Thursday, June 18, 2009

Teaching the Solar System

We all grew up with a pretty simple idea of the solar system, right? There were nine planets moving in circles around the sun. Some were big and some were little but in the pictures they were all evenly spaced out and lined up. The problem is, it's not right. They aren't moving in circles (they move in ellipses), they aren't evenly spaced, and it turns out there aren't even nine of them! To top it all off, the solar system has parts most of us haven't even heard of.


Probably the first thing to learn is the distances involved. Distances in space are measured in two different ways. Outside the solar system, we measure the distance between stars in light years (how far light can travel in a year). But inside the solar system, that measurement is too big. It's like trying to measure how big your living room is by using miles. Instead, distances in the solar system are commonly measured in Astronomical Units (AU). An AU is simply the average distance between the Earth and the Sun. The sun is 1 AU from the earth.

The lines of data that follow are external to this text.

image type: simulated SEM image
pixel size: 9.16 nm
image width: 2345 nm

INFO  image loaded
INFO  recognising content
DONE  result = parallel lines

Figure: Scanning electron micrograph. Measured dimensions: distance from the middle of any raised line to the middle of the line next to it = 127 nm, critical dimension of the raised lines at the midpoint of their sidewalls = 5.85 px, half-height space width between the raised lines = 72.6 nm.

A really good way to start learning how far apart things in space are is to map out the solar system. This is a super easy activity for parents, and it'll help your kids (and you) get a real grasp on what the solar system is actually like.


Here's what you need:


1. Planets. No, don't go out and buy styrofoam balls or anything. I've found that pictures work really well. You can order a really nice lithograph set from NASA... or you can just have your kids get out their crayons. Either way works great.
2. A long room or hallway. It needs to be at least 50 feet long.
3. string
4. tape
5. A way to measure the distances. A tape measure is fine (as long as it's a bigger one that will measure the entire 50 feet). Another easy way to measure it is to use a hallway in a public school. Most schools have linoleum tiles on the floor that are one foot squares. Just count the tiles to measure your distance.


And here's what you do:


Step 1.
Have your kids draw a picture of the sun and of each planet. It's OK if they don't know anything about the planets yet. This is part of how they learn. If they don't know any of the planets, tell them the names and let them use their imaginations. "Let's draw Jupiter! It's the biggest!" is fine. Don't worry about it if the planets are the wrong color or size. It'll be fine. Do be sure to include Pluto even though it's not a planet anymore. This is a great way to show how it's not like the other planets.


Step 2.
Have them tape the picture of the sun at one end of the hall. Then tell them to guess where the planet that's closest to the sun is. Have them tape Mercury on the wall where they think it belongs. Next comes Venus, then Earth, Mars, an Asteroid Belt (bet you didn't know we had one!), then Jupiter, Saturn, Uranus, Neptune, and Pluto. Most kids (and adults) will naturally space the picures out on the wall instead of clump them together.


Step 3.
Walk back over to the "Sun" and tell your kids that most people (even grown-ups) don't realize how far apart things really are in space. So you guys are going to re-hang their pictures but this time we'll see if we can get them the right distance apart. So you start measuring. And as you measure and move the pictures, you talk:


"Let's just pretend that the Earth is one foot away from the sun. So let's hang it's picture here... So every one foot is an Astronomical Unit. That sounds fancy, but it just means how far it is from the Sun to the Earth. Just like if we measured how far our house is from the road, we could call it a Yard Unit and measure everything that way. So... if the Earth is one AU (Astronomical Unit) from the Sun, then we need to fit a few other planets between the sun and the Earth."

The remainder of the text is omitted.